Here’s an interesting piece questioning Google’s lack of improvements to the Grand Central service since acquiring it a while back. The author asks why nothing has changed with GC since the acquisition.
The trick to understanding Google’s publicity lag for GC is the core technology they use: VoIP. This technology family has not fully matured, and isn’t likely to be pervasive until somebody, Google, really figures out how to get the final frontier of datacomm applications–realtime media–OFF of traditional transmission mechanisms and ONTO the web. Up until now, VoIP and telephony have remained largely excluded from the Google party, relegated to a climate of inaction where business dictates the preservation of legacy, circuit-switched networks. End-to-end VoIP hasn’t materialized yet, so the penetration of services like Grand Central into mainstream culture has been low. That’s got folks wondering why Google is apparently just sitting on what we in the industry consider to be a gold mine.
So why hasn’t Grant Central become the showpiece many of us expected? I think I have the answer: the industry isn’t ready.

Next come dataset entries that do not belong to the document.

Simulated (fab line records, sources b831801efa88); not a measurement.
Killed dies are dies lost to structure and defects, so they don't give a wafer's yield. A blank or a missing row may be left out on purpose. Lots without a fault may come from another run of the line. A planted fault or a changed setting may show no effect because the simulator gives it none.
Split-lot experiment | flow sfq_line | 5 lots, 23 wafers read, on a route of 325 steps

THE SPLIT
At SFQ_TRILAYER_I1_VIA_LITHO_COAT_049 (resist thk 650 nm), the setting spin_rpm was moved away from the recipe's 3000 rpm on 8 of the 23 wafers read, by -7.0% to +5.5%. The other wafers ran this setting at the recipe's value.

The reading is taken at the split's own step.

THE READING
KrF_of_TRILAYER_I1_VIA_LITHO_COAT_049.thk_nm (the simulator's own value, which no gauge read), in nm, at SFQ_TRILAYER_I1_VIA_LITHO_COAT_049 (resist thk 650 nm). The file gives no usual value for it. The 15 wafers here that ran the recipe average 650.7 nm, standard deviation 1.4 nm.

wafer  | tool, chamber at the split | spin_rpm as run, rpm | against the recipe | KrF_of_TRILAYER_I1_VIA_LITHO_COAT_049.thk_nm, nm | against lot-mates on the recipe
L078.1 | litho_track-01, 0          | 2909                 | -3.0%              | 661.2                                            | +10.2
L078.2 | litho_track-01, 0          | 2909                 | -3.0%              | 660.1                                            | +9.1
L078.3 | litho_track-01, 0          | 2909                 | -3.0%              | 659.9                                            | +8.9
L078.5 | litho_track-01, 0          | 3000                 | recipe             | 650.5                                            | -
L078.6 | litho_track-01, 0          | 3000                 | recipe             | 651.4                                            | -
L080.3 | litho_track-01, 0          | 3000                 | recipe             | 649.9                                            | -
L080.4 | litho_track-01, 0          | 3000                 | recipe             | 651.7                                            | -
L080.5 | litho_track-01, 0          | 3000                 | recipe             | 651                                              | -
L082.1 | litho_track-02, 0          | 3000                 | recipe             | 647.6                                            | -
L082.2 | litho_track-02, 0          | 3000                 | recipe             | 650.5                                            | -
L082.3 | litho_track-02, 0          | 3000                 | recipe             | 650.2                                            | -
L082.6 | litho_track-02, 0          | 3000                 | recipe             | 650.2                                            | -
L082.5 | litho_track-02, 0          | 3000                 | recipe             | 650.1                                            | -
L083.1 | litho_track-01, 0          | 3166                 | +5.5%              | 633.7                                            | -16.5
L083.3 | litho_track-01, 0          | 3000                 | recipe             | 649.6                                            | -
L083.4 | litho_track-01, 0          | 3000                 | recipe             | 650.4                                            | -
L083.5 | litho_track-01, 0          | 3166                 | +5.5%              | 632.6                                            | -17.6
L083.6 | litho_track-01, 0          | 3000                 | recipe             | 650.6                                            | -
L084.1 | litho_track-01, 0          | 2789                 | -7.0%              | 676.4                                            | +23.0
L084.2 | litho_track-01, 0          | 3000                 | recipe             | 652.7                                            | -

The opportunity for Google to capitalize on Grand Central might still be ahead of us, not behind us. Grand Central’s core technology is VoIP call-switching. Software is used to automate this core technology and create a very simple, very useful palette of telephony tools, mostly for directing incoming phone calls to cellphones and SIP agents such as Gizmo Project.
I see Grand Central mashing up with services like searchable voicemail, language translation, Fonolo, which dials phone menus to save time, and things like SwitchVox and Fonality, which provide SIP-based telephony at the desktop. To Googlize voice, the notions of search and user-preference-driven intuition have to enter the equation, and Grand Central gives Google a means to this end. But, I say again, the industry may not be ready.
In the background, Google is doing what it can to ready the industry–making access to the network more ubiquitous, fighting regulation of currently open access mechanisms (primarily radio spectrum), and readying a path to open converged platforms via its Android mobile operating system. All the while, Google has avoided the nasty temptation to cozy up to the big phone companies, because of their affinity for the status quo.
A little success on each of these fronts could create the perfect storm for GC, just as the desire for cheap advertising and darn good searchability created the perfect storm for Google during Bubble 1.0.